Rupert and Jenny are playing a game. Each player's score starts out as the number $94083986096100$, which is the square of the product of the first 8 primes and therefore has a lot of divisors. We'll concern ourselves with ten of those divisors:
$1, 65, 70, 77, 209, 221, 285, 357, 646, 858$
Rupert goes first. He picks one of the above ten numbers and divides his score by that number. Then Jenny picks a different one of those numbers, and divides her score by that number (so that now their scores are different). Players continue taking turns in this way, each time picking a number that neither player has already picked. If the number divides their current score, they divide it. The first player to pick a number that their current score doesn't evenly divide wins the game. If the players run out of numbers to pick, the game is a tie.
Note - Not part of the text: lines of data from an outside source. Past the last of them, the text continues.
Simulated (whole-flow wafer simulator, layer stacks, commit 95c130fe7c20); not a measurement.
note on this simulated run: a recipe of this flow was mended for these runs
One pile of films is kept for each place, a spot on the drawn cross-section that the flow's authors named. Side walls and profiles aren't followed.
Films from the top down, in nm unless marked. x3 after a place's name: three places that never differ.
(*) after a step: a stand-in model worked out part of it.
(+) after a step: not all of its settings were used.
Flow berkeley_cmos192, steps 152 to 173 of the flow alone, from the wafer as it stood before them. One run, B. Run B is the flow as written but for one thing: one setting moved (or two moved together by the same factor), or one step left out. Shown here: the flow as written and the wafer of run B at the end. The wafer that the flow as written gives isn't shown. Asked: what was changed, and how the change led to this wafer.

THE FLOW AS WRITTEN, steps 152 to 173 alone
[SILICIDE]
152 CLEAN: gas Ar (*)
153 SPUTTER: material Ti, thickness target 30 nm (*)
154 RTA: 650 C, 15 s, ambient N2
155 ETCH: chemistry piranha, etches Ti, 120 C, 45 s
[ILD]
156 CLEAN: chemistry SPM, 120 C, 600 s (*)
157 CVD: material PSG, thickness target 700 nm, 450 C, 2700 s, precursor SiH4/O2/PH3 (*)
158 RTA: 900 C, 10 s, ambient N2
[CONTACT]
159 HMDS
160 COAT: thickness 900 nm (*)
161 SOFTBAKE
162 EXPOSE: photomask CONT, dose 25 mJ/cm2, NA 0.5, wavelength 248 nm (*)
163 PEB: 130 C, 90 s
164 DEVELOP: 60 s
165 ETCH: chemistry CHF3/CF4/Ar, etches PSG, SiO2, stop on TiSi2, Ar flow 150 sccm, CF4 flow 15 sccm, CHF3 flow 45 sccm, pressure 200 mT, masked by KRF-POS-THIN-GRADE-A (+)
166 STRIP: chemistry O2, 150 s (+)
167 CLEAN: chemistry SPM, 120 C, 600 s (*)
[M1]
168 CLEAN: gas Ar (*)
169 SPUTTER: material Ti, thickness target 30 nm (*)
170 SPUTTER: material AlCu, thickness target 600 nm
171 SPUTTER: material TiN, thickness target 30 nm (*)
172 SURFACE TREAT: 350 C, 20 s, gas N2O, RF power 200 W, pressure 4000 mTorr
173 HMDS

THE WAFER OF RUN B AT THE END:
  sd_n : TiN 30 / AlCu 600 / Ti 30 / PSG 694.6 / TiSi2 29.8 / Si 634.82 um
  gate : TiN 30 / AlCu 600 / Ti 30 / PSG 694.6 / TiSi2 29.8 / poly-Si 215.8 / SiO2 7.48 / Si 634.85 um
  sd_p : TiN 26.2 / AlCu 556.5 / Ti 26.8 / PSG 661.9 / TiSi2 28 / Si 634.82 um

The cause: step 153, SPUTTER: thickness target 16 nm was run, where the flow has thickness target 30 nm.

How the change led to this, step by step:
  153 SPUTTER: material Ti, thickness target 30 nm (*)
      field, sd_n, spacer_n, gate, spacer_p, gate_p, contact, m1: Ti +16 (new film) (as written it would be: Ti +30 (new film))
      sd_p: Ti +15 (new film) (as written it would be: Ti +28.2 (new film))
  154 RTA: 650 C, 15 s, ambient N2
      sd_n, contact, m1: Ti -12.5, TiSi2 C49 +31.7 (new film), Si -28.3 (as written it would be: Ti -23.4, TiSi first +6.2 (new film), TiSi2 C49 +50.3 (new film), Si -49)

To illustrate, let's analyze the same game with smaller numbers: a starting score of $60$, and a number pool of
$1,2,3,4,5,6$
In this case, Rupert has a winning strategy. He picks $6$, reducing his score to $60\div6 = 10$. Say Jenny picks $4$, reducing her score to $60\div4 = 15 $. Then Rupert can pick $3$. Since $10$ isn't divisible by $3$, Rupert wins. If Jenny had picked $3$, Rupert could've picked $4$ and won anyway.
For the game with larger numbers, if both players play perfectly, who wins? Or is it a tie?